Announcing The 2014 Field Guide to Software for Nonprofits
2014 Field Guide to Software for Nonprofits
We'd like to tell you about the Field Guide to Software for Nonprofits, our flagship product, which we've newly updated for 2014. This handy reference book to the different types of software available to help your organization will become your go-to guide, whether you're a technologist or tech-averse.
The Idealware mission is to help nonprofits like yours make smart technology decisions, and the Field Guide is the perfect summary of that mission. Each year we update it to reflect the thousands of hours of research, interviews, and analysis we conduct around nonprofit technology, as well as trends and needs in the nonprofit sector.
Inside the 220-page book, you'll find information on every type of software to benefit your nonprofit. In each section you'll get an overview of the different tools available to you, what you can use them for, the options widely used by other nonprofits, and guidance on where to seek out more information. For the 2014 edition, we've added completely new research and recommendations, up-to-the minute listings of software rates and features, and insight into software and technology on the cutting edge.

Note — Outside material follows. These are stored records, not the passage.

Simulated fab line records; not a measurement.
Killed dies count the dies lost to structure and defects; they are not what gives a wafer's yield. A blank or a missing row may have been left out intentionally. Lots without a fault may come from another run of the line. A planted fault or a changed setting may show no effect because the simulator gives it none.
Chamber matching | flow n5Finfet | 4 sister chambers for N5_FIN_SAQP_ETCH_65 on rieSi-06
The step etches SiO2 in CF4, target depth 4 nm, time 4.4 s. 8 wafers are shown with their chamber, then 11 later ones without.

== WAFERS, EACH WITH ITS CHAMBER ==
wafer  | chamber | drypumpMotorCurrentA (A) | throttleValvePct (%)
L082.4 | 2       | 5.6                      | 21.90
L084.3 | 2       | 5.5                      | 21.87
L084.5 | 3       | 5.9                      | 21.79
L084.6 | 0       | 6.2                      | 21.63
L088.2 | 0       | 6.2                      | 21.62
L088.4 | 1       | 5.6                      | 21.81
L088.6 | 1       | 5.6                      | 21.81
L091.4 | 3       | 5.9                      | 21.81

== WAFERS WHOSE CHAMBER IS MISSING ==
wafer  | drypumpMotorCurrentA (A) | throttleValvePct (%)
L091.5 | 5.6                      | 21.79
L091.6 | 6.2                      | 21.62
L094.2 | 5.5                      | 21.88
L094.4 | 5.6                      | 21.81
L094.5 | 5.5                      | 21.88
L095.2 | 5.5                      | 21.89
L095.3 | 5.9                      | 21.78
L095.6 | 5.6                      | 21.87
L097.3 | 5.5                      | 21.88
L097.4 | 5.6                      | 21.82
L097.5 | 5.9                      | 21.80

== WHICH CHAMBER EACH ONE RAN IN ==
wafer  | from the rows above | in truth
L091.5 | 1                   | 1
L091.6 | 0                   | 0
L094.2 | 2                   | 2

We're extremely proud of the Field Guide. Since our inaugural edition five years ago, we've made it a priority each year to provide a comprehensive overview of nonprofit technology at a cost that fits the budgets of even the smallest organizations. You can purchase the 2014 Field Guide to Software for Nonprofits for $19.95 by registering below.
Or, if you want to purchase multiple copies or are ordering from outside the U.S., click here to buy through Amazon.
If you would like your coworkers, network, or grantees to benefit from our research too, remember that we also offer attractive rates for bulk purchases. Contact Laura Quinn atlaura@idealware.org for more information.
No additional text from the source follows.